What NOT to do: "Hey, just following up!"
What TO do: Address the CFO blocker directly (more on this below).
Step 3: Write a Follow-Up That Actually Gets a Response
Here's the framework that works:
The anatomy of a re-engagement email that converts
1. Reference the last real interaction
Show you remember the conversation. No generic "hope you're doing well."
Bad:
"Hi Sarah, I wanted to circle back on our proposal."
Good:
"Hi Sarah, following up on our December 15th call where you mentioned getting CFO sign-off."
2. Address the likely blocker
Make it easy for them to tell you what's really going on.
Bad:
"Are you still interested in moving forward?"
Good:
"I know budget approvals can be tricky in Q4. Is that what's holding things up, or is there something else I should know about?"
3. Offer something valuable
Don't ask for their time without giving something first.
Examples:
- "I put together a one-pager showing ROI for companies your size—happy to send it over for your CFO meeting."
- "I found a case study from a company in your industry that had the same compliance concerns you mentioned. Want me to forward it?"
- "Our VP of Sales did a webinar on exactly this use case last week. The recording might be useful for your team—I can share the link."
4. Make the next step stupidly easy
Remove all friction. Don't make them think.
Bad:
"Let me know if you'd like to schedule a call."
Good:
"I have 15 minutes open Tuesday at 2pm or Wednesday at 10am—does either work for a quick sync?"
Tired of writing follow-ups manually? Flux generates context-aware emails from your deal notes.
Try Free →Real Example: Before vs. After
Let's see this in action.
Context
Deal: ACME Corp - Sales Automation Platform - $45,000
Stage: Proposal Sent
Last interaction: Call on Dec 15, prospect (VP Sales) said CFO needs to approve
Stalled: 12 days, no response to 2 follow-up emails
Bad re-engagement email (what most reps send)
Subject: Checking in
Hi John,
I hope you're doing well! I wanted to circle back on the proposal we sent over a couple weeks ago.
Do you have any updates on your end? Happy to jump on a call whenever works for you.
Let me know!
Best,
[Your name]
Why this fails:
- Generic subject line (gets ignored)
- No reference to the actual blocker (CFO approval)
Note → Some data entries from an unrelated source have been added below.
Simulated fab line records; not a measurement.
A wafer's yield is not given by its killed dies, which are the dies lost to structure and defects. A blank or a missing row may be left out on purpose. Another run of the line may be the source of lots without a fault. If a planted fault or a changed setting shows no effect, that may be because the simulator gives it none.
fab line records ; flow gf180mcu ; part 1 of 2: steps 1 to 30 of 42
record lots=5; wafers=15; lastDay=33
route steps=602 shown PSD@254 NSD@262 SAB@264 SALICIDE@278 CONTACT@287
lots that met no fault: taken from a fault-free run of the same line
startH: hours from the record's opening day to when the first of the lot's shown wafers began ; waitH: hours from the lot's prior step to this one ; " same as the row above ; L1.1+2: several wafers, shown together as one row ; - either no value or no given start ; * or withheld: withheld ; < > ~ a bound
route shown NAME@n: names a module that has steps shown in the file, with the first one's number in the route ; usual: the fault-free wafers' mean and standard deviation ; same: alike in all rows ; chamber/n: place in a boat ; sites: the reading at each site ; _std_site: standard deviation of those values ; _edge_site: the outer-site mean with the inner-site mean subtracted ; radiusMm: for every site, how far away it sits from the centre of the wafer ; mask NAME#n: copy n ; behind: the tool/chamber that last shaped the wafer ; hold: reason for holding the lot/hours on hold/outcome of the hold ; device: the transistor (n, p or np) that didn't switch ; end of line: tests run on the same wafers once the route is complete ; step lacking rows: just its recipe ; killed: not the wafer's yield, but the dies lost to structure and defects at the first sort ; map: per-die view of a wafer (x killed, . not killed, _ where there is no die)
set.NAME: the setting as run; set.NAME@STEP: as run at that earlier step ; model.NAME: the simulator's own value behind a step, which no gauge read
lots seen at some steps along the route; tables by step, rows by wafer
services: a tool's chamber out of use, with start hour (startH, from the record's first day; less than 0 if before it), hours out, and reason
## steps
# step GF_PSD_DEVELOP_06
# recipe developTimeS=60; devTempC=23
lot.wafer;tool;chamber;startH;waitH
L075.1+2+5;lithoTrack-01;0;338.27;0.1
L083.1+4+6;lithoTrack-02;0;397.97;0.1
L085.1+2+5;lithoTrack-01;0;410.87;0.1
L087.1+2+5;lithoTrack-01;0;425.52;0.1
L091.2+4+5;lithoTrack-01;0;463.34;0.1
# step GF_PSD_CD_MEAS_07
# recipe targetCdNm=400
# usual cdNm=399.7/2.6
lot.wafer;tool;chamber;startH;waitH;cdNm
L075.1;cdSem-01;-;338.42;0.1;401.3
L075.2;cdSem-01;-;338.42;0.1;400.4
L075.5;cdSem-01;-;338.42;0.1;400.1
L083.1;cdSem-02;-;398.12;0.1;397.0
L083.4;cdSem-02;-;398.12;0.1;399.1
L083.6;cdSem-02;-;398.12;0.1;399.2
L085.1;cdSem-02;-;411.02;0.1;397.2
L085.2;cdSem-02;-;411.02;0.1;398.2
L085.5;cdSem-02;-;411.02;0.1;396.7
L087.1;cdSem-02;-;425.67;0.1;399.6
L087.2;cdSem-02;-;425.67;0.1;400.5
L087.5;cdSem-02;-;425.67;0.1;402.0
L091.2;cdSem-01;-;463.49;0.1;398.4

- Asks for their time without offering value
- Vague next step ("whenever works")
Good re-engagement email (what actually works)
Subject: Quick ROI breakdown for your CFO meeting
Hi John,
Following up on our December 15th call where you mentioned needing CFO approval for the sales automation platform.
I know budget approvals can be tricky in Q4. Is that what's holding things up, or is there something else I should know about?
I know finance teams want to see hard numbers, so I put together a one-pager showing the ROI breakdown for companies your size. The short version: most teams see payback in under 4 months from time saved on manual follow-ups alone.
I'm attaching it here—feel free to forward it to your CFO or use it however's helpful.
Also, totally fine if the timing isn't right or if this got deprioritized. Just let me know either way so I'm not bugging you.
If you want to discuss before your CFO meeting, I have 15 minutes open Tuesday at 2pm or Wednesday at 10am: [calendar link]
Thanks,
[Your name]
Why this works:
- References the specific blocker (CFO approval)
- Offers immediate value (ROI one-pager)
- Gives them an out ("totally fine if timing isn't right")
- Makes next step easy (specific times + calendar link)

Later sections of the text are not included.